What is the resonate frequency of this network, as determined between
the top and bottom of what I have drawn?

I don't know how well the drawing will come out, but it consists of:

100 uH in series with 1000 Ohms.
100 pF in series with 1000 Ohms

The two two networks above are in parallel


i.e.



|
|
!
-----!-----
| |
| |
L C
| |
| |
R R
| |
| |
------------
|
|
|

Is this by any chance an exam question?

Roy Lewallen, W7EL

Dave wrote:
What is the resonate frequency of this network, as determined between
the top and bottom of what I have drawn?

I don't know how well the drawing will come out, but it consists of:

100 uH in series with 1000 Ohms.
100 pF in series with 1000 Ohms

The two two networks above are in parallel


i.e.



|
|
!
-----!-----
| |
| |
L C
| |
| |
R R
| |
| |
------------
|
|
|

Roy Lewallen wrote:
Is this by any chance an exam question?

No, it is not. I was shown it by a lecturer of mine more than 10 years
ago. The result is quite interesting.

On 18 Nov, 06:05, Dave wrote:
Roy Lewallen wrote:
Is this by any chance an exam question?

No, it is not. I was shown it by a lecturer of mine more than 10 years
ago. The result is quite interesting.

Interesting to me is that there is no parallel resistance bypassing
the capacitor inferring a mythical loss less capacitor.
I await developments with interest
Art

In message , Dave writes
What is the resonate frequency of this network, as determined between
the top and bottom of what I have drawn?

I don't know how well the drawing will come out, but it consists of:

100 uH in series with 1000 Ohms.
100 pF in series with 1000 Ohms

The two two networks above are in parallel


i.e.



|
|
!
-----!-----
| |
| |
L C
| |
| |
R R
| |
| |
------------
|
|
|


I ran it through Spice ( laziness) - It doesn't resonate. Intuitively
you think it should have a low Q resonance at 1.6MHz , but it doesn't
Nice one.

73 Brian GM4DIJ

--
Brian Howie

Brian Howie wrote:


|
|
!
-----!-----
| |
| |
L C
| |
| |
R R
| |
| |
------------
|
|
|


I ran it through Spice ( laziness) - It doesn't resonate. Intuitively
you think it should have a low Q resonance at 1.6MHz , but it doesn't
Nice one.

73 Brian GM4DIJ



The trick is to make

R = sqrt(L/C)

then the impedance is real everywhere. You can use any old values for L:
and C, as long as you make R=sqrt(L/C);


That equation is obviously know from transmission lines too..

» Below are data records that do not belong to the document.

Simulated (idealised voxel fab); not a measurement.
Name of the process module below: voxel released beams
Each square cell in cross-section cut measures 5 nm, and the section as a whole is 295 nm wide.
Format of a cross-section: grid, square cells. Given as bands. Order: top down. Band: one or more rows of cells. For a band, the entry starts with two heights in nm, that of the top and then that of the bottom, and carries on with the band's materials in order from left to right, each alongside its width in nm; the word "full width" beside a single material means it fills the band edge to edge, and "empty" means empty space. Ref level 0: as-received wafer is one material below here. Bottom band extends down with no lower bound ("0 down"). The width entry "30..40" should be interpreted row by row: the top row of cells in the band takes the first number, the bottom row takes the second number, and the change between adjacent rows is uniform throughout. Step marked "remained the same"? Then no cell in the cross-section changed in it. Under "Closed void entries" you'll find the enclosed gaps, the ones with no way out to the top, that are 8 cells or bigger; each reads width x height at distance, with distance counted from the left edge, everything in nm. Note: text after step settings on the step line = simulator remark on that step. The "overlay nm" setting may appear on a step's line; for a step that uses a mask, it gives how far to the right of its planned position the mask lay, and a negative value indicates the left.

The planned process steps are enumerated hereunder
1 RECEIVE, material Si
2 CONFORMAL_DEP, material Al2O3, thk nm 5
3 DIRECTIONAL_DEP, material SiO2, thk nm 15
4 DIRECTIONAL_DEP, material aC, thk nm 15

On Sun, 18 Nov 2007 19:12:48 +0000, Dave wrote:

Brian Howie wrote:


|
|
!
-----!-----
| |
| |
L C
| |
| |
R R
| |
| |
------------
|
|
|


I ran it through Spice ( laziness) - It doesn't resonate. Intuitively
you think it should have a low Q resonance at 1.6MHz , but it doesn't
Nice one.

73 Brian GM4DIJ



The trick is to make

R = sqrt(L/C)

then the impedance is real everywhere. You can use any old values for L:
and C, as long as you make R=sqrt(L/C);


That equation is obviously know from transmission lines too..

Hi Dave,

Perhaps, but not in this round.

sqrt(L/C) 1000

Besides, resonance is slightly above 1MHz.

73's
Richard Clark, KB7QHC

Richard Clark wrote:

Hi Dave,

Perhaps, but not in this round.

sqrt(L/C) 1000

Besides, resonance is slightly above 1MHz.

73's
Richard Clark, KB7QHC

For a minute, I thought he had abandoned the "new math" and gone over to
the "dark side." (or, "new-new math!") ;-)
JS

Dave wrote:
What is the resonate frequency of this network, as determined between
the top and bottom of what I have drawn?

I don't know how well the drawing will come out, but it consists of:

100 uH in series with 1000 Ohms.
100 pF in series with 1000 Ohms

The two two networks above are in parallel

Since the two resistances are equal, seems to me the
resonant frequency would be where the two reactances
are equal. Where the 100 uH line crosses the 100 pf
line on the reactance chart in the ARRL Handbook is
in the ballpark of 1.591549431 MHz. :-)
--
73, Cecil http://www.w5dxp.com

Richard Clark wrote:
On Sun, 18 Nov 2007 19:12:48 +0000, Dave wrote:

Brian Howie wrote:

|
|
!
-----!-----
| |
| |
L C
| |
| |
R R
| |
| |
------------
|
|
|

I ran it through Spice ( laziness) - It doesn't resonate. Intuitively
you think it should have a low Q resonance at 1.6MHz , but it doesn't
Nice one.

73 Brian GM4DIJ


The trick is to make

R = sqrt(L/C)

then the impedance is real everywhere. You can use any old values for L:
and C, as long as you make R=sqrt(L/C);


That equation is obviously know from transmission lines too..

Hi Dave,

Perhaps, but not in this round.

sqrt(L/C) 1000

Besides, resonance is slightly above 1MHz.

73's
Richard Clark, KB7QHC

My calculator needs fixing. When I divide 100 uH by 100 pF and take
the square root, I end up with the number 1000. Where did I go wrong?
73,
Tom Donaly, KA6RUH